Our business plan is based, in part, on estimates and assumptions which may prove to be inaccurate and accordingly our business plan may not succeed.

The discussion of our business incorporates management’s current best estimate and analysis of the potential market, opportunities and difficulties that we face.  There can be no assurances that the underlying assumptions accurately reflect our opportunities and potential for success.  Competitive and economic forces on marketing, distribution and pricing of our products make forecasting of sales, revenues and costs extremely difficult and unpredictable.
 
If we lose the services of a number of key employees, our business could suffer.

Our success is dependent, in part, on the personal efforts of Valerie A. Garman, our President.  Although we currently do not have “key-man” insurance, we plan to obtain "key-man" insurance on her life in the amount of $1,000,000; the loss of Mrs. Garman's services could have a material adverse effect on our business and prospects. Our success is also dependent upon our ability to hire and retain additional qualified management, marketing, technical, financial, and other personnel. Competition for qualified personnel is intense and we may not be able to hire or retain additional qualified personnel. Any inability to attract and retain qualified management and other personnel would have a material adverse effect on our business and operations.

Certain shareholders control a substantial portion of our outstanding common stock.

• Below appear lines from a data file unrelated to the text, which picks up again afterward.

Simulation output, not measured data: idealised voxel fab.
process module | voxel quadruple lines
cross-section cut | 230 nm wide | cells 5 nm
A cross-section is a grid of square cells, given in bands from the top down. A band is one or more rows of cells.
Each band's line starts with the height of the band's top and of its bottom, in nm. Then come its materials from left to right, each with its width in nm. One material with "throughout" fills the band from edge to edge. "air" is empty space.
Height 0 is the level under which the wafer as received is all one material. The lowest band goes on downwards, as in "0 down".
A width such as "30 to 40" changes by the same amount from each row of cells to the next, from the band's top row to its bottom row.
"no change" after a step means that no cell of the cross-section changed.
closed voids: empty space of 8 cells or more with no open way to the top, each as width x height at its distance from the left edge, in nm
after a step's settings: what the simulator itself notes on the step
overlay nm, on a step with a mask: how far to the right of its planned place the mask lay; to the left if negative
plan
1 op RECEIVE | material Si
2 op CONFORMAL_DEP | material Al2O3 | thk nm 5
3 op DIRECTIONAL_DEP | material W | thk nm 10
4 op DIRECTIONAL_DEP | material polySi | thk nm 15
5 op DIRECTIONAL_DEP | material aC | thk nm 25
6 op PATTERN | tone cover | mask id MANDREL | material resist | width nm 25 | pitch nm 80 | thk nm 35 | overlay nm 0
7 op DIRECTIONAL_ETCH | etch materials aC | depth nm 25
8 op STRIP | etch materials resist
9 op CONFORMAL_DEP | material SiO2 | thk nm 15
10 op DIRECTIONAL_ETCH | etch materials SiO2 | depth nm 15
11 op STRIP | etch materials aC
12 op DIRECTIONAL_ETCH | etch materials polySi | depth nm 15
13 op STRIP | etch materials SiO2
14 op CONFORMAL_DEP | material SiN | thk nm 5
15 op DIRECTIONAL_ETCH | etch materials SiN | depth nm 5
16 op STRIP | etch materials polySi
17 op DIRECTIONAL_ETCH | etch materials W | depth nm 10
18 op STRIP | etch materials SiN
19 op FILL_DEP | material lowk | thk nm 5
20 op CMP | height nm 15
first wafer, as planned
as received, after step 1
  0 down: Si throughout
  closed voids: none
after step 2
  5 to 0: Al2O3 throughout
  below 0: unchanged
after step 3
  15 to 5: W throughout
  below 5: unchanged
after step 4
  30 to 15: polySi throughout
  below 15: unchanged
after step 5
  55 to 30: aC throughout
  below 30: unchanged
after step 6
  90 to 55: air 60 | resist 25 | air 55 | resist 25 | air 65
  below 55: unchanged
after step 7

Our executive officers, directors and principal shareholders own a significant portion of the outstanding shares of our common stock.  Specifically, Valerie A. Garman, our President, and Sid Garman, her husband, own 5,100,000 and 4,900,000 shares of our common stock, respectively.  In addition, additional shares and/or options may be issued to our other officers, directors and employees.  Accordingly, these persons, acting together, will be able to influence the election of our directors and thereby influence or direct our policies.

We do not intend to pay any dividend for the foreseeable future.

We do not anticipate paying cash dividends in the foreseeable future.  The future payment of dividends is directly dependent upon our future earnings, financial requirements and other factors to be determined by our board of directors.  We anticipate any earnings that may be generated from our operations will be used to finance our growth and that cash dividends will not be paid to shareholders.

The Company does not have a prior public market, and there can be no assurance that an active trading market will exist in our Stock after the Offering.

Prior to the Offering, there has been no public market for the Common Stock, and there can be no assurance that an active trading market in the Common Stock will develop after the Offering or be sustained.  The initial public offering price may not be indicative of the market price for the Common Stock after the Offering.  The liquidity of and the market price for the Common Stock can be expected to vary with changes in market and economic conditions, the financial condition and prospects of the Company and other factors that generally influence the market prices of securities.  Such fluctuations may significantly affect liquidity and market prices independent of the financial performance of and prospects for the Company.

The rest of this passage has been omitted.